Lounge lizards, lament.
With the possible exception of sweatpants, nothing connotes "leisure" quite like the word "lounge." Yet in Boston, the outlook for lounges ain't so dandy. This month, the B-Side and the Abbey bowed their heads in defeat, while, earlier this year, the Paradise Lounge changed up its format, eliminating its intimate performance space and becoming yet another place to frantically eat nachos while the game is on.
So, as more and more local lounges close their doors for good, it begs the question: are cash-strapped Bostonians bidding adieu to our slothful sensibilities?
Contemporary cocktail lounges — those that still exist, anyway — are a glutton's paradise, patronized by young and trendy loafers who enjoy nothing more than sitting around, consuming. Reclining. Reposing. A "lounge" can also denote an intimate live-music venue, as is often the case here in Boston, where the very name suggests a cozy soundtrack to the Middle Eastern throw-pillow extravaganza nestled inside Barbara Eden's bottle in I Dream of Jeannie.

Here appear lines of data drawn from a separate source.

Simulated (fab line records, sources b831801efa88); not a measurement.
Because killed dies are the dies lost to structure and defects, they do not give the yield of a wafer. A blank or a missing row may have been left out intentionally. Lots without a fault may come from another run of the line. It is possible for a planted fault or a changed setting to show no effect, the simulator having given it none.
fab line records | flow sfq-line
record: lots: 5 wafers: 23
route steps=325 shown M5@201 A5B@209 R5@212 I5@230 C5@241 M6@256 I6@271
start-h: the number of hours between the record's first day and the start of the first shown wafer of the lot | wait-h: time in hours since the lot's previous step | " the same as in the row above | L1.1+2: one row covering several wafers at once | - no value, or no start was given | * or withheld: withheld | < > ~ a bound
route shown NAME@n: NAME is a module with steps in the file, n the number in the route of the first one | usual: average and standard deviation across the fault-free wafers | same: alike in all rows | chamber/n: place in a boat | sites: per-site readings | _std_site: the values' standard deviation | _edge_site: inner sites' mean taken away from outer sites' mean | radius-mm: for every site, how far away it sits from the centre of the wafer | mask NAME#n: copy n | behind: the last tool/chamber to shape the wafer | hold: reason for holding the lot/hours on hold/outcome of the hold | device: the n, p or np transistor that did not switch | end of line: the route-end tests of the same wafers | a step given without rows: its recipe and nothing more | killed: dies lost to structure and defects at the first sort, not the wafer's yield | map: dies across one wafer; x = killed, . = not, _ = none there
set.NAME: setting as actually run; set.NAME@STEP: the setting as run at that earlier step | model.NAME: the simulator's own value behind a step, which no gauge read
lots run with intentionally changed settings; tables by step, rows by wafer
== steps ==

And that show, with its master-to-genie relationship, was a metaphor for lounge culture. To "lounge" — that is, to pass time idly — has long been an activity of the powers that be, the worry-free elite tended to by the underclass. Those with money can afford to lie supine, nibbling grapes from the outstretched fingers of bronzed peons, or, in modern times, sipping candy-colored martinis or organic specialty gin, chatting about loincloths and cabana boys and eyeliner and other inanities as the hours boozily meander along.
But with the Dow Jones ricocheting like an economic pinball, frets are rising and fun is plummeting. When you've lost your job, your house, your HMO, and your dignity, it isn't exactly the moment to lounge. No time for pithy blather or whiling away the evening with your feet propped up and your brain sloshing in a sea of expensive hooch. Frivolity is on the outs. Even leisurely nightlife is taking a hit. To put it bluntly, you lounge, you lose.
Thus, as victims of economic stressors, lounges — once our temples of relaxation — seem on their way to extinction. (Or at least to hibernation.) Given the staggering pressure to cut financial corners, and the increased job insecurities that many Americans are experiencing, it seems that anything that even incorporates the word "lounge" is in danger of disappearing.
What will this mean for the Middlesex, the Lizard, the Foundation? Lucky's? The West Side? Where will first-class airline passengers drink watery Scotch while powering through layovers? Is even the chaise lounge destined for banishment from the poolsides of the increasingly fiscally conservative? Ettu, lounge singers? What will become of Las Vegas without you if your venues — indeed, your very reasons for being — are yanked out from under you? There are only so many bar mitzvahs at which you can croon to make ends meet. Plus, pretty soon, people won't be able to afford to have babies. Just like that, there will be no more 13 year olds to usher into adulthood. What then, lounge singers? What then?
It's a lounge-ocalypse, now.
This gradual mutation and dissipation of lounge life seems to reflect our periodic need to trim the extracurricular fat. But damn it, lounging is practically our national pastime, and, in a sense, that lifestyle of idling and consumption epitomizes our international identity. Everyone the world over knows that Americans are lazy fatsos who take our excess for granted, and we're darned proud of it. It's our constitutional right to sit around on our bulbous asses and suck down pretentious cocktails made with trendy global ingredients and named after tired pop-culture references. How dare the stupid economy take that away from us?
Alas, who knows what lies in store for us next, once we've said good-bye to the indulgent lethargy of lounging, and hello to a more sensible, pragmatic, good-for-you-type of nightlife. Tofutinis, anyone?